MTA-RL: Robust Urban Driving via Multi-modal Transformer-based 3D Affordances and Reinforcement Learning
This work addresses the need for interpretable and robust urban autonomous driving by combining structured affordances with RL, outperforming prior methods in sample efficiency and generalization.
MTA-RL proposes a multi-modal transformer-based framework that fuses RGB and LiDAR to predict 3D affordances for reinforcement learning, achieving up to 9.0% higher route completion, 11.0% longer total distance, and 83.7% better distance per violation in zero-shot urban driving scenarios.

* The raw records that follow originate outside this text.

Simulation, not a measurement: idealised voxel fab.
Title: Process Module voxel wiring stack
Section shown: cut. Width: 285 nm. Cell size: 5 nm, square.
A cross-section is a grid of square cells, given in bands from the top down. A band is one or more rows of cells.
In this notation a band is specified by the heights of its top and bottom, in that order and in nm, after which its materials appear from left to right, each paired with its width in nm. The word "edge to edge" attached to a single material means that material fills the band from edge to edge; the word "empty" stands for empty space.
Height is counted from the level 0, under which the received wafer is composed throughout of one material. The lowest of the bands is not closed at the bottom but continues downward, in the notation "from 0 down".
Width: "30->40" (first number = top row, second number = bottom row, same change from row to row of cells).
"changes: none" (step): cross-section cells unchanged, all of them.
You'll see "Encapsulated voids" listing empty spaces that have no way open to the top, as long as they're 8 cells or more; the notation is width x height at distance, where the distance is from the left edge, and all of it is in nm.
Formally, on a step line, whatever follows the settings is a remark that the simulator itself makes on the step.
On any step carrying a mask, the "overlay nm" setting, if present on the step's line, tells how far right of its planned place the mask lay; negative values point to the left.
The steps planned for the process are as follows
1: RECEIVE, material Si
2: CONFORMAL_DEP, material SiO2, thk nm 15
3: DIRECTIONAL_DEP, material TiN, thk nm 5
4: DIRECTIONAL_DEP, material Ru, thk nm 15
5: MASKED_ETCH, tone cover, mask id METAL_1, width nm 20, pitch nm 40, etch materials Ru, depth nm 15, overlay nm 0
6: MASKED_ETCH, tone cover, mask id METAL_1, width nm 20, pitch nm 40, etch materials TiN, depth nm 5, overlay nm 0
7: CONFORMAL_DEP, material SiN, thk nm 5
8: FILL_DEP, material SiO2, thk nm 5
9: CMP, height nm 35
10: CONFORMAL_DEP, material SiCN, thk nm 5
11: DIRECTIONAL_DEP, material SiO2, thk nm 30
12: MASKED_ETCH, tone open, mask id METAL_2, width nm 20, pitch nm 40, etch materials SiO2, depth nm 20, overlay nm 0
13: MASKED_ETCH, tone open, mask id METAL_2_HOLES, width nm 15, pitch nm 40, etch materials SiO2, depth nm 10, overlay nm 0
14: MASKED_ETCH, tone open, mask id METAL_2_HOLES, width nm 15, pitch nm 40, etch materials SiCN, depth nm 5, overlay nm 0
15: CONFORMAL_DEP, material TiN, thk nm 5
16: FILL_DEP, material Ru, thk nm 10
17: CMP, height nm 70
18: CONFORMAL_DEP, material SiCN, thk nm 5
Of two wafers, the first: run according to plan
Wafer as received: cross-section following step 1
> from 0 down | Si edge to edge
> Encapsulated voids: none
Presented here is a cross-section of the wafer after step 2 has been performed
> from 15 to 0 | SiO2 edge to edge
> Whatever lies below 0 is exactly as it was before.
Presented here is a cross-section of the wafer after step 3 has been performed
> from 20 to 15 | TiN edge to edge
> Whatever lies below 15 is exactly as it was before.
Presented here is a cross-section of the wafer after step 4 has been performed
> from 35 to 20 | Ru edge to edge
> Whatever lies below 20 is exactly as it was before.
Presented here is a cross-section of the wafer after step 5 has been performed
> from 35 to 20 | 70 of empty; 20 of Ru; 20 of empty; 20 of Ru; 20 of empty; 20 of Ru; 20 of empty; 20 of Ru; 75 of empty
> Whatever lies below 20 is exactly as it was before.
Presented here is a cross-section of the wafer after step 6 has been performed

Robust urban autonomous driving requires reliable 3D scene understanding and stable decision-making under dense interactions. However, existing end-to-end models lack interpretability, while modular pipelines suffer from error propagation across brittle interfaces. This paper proposes MTA-RL, the first framework that bridges perception and control through Multi-modal Transformer-based 3D Affordances and Reinforcement Learning (RL). Unlike previous fusion models that directly regress actions, RGB images and LiDAR point clouds are fused using a transformer architecture to predict explicit, geometry-aware affordance representations. These structured representations serve as a compact observation space, enabling the RL policy to operate purely on predicted driving semantics, which significantly improves sample efficiency and stability. Extensive evaluations in CARLA Town01-03 across varying densities (20-60 background vehicles) show that MTA-RL consistently outperforms state-of-the-art baselines. Trained solely on Town03, our method demonstrates superior zero-shot generalization in unseen towns, achieving up to a 9.0% increase in Route Completion, an 11.0% increase in Total Distance, and an 83.7% improvement in Distance Per Violation. Furthermore, ablation studies confirm that our multi-modal fusion and reward shaping are critical, significantly outperforming image-only and unshaped variants, demonstrating the effectiveness of MTA-RL for robust urban autonomous driving.